According to documentation from catalogues, price lists and Meccano Magazines the 30pa Tanker Castrol was included in the 1952 catalogue Egypt with print code 5/652/2 and in the 1952 UK catalogue with print code 15/852/165. The 30pb Tanker Esso was included in the 1952 USA catalogue, so the Castrol and Esso tanker were issued before the Mobilgas tanker which is first mentioned in the Meccano products price list of July 1953 and UK catalogue of September 1953. In fact, the Mobilgas tanker was first issued in 1953 instead of 1952. The 30p Petrol tanker was still available until the UK April 1953 DT leaflet before it was replaced by the 30p tanker Mobilgas in the July 1953 price list.

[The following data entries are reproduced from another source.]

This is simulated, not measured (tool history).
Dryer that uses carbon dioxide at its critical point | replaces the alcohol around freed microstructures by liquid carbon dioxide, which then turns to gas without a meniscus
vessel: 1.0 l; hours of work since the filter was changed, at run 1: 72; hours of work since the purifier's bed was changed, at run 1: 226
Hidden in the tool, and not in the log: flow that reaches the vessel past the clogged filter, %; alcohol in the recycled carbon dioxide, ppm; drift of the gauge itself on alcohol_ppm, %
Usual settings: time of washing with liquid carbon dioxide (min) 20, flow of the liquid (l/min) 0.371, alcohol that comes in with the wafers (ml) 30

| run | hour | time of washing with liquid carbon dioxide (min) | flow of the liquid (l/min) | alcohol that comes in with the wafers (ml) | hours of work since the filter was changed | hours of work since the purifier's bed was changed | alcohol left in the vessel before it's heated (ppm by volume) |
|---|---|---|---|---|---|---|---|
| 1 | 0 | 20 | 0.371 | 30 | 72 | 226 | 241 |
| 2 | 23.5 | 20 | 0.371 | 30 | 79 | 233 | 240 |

30pa Tanker Castrol in 1952 catalogue Egypt with print code 5/652/2
30pa Tanker Castrol in 1952 catalogue UK with print code 15/852/165
30pb Tanker Esso in 1952 catalogue USA
30p, 30pa and 30pb in Meccano Dinky Toys products price list 1st July 1953 ref. 16/753/100
It is worth mentioning that the large 504 Foden tanker Mobilgas was issued in May 1953, almost simultaneously with the small 30p tanker Mobilgas. Both appeared for the first time pictured in the September 1953 UK catalogue.
30P tanker Mobilgas in 1953 UK catalogue
504 Foden tanker Mobilgas in 1953 UK catalogue
My Studebaker Mobilgas is a later one (post 1957). It has the later vertical ridge over the centre rear side of the model and the lack of the 20mph speed limit roundel (deleted 3-7-1957). That’s why it does not match with the dual numbered transition box 440 30p of the renumbering period from around 1953-54. So the model and box has been swapped, which unfortunately happens very often, but I am very happy with the scarce dual numbered box.
My 440 tanker Mobilgas base. (Overexposed to show the rear axle mounting)
Closed wheel arches and the way of axle mounting:
The special attachment of the rear axle to the inner chassis of the closed wheel arches at the rear of the petrol tanker is immediately visible when you turn the model around. I had never seen such a fixation before on a DT model with closed wheel arches. So I went to research this on 20 DT models with closed wheel arches. In all of them, the axles are mounted in pillars or by means of supports in the base plate. The only ones I could find with an equal fixation on the inside of the chassis are the 23s Streamlined racing car produced from 1938-1956, which is equivalent to the 23m Thunderbolt Speed Car produced from 1938-1941 (both axles). I enjoy researching such things and sharing this with others.
23s Streamlined racing car – 1938-1956
23m Thunderbolt Speed Car - 1938-1941.
Meccano Liverpool and Bobigny must have had a good relationship with Studebaker USA. Many Studebaker models have been made by both UK and France, started with the 39f Studebaker State Commander Coupe in 1939 and ended with the 169 Golden Hawk (1958-1963).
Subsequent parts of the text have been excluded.